I didn’t meet him but he watched me on stage for 20 minutes and did look in my face and tell me that what I did was awesome, so I’m going to go ahead and say that was the most famous person I’ve ever met.

AVC: The 12th question is from Veep’s Sam Richardson:

WKB: Oh, who is he on Veep? I like Veep.

AVC: He’s Richard. He’s the bumbling young guy that’s in charge of the Nevada recount.

WKB: Is he the black guy?

AVC: Yeah, he is.

WKB: That guy’s great! The guy who smiles all the time. He’s amazing. That’s one of those black roles where you’re like, “Good for them.” I’m sure it wasn’t written for a black guy but he’s owning that.

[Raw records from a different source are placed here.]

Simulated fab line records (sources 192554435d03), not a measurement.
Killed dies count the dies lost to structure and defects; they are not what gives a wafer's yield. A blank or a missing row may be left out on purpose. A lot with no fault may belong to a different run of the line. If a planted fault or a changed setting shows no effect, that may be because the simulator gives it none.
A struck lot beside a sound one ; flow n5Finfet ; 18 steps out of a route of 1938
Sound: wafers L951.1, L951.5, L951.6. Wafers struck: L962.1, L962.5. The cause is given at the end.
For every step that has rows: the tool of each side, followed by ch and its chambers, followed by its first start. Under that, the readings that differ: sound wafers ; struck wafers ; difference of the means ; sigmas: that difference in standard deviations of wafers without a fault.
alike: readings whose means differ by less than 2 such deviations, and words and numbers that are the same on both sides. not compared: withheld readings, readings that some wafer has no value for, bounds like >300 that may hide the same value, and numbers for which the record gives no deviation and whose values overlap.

AVC: His question is, “What are you going to do for yourself as a gift today?”

WKB: This is going to sound super cheesy, but this is how it is. I’m a dad and that’s really important to me and I realize now that I’m a dad that it’s a major part of my identity. So anytime I can go pick up my daughter from school—my oldest daughter, because she always likes it when I pick her up from school—if I have to sort of stop working early and pick her up from school, I do that. We love hanging out with each other and she loves to see me, but I travel a lot so I don’t get a chance to do that. So this morning she was like, “Dada, can you come pick me up from school?” And I was like, “I don’t know, I’ve got to work,” but I think I’m going to go pick my daughter up from school.

AVC: What do you want to ask the next person?

WKB: What do you need to forgive yourself for?

AVC: That’s a deep one.

WKB: I know. I wouldn’t want to answer that question.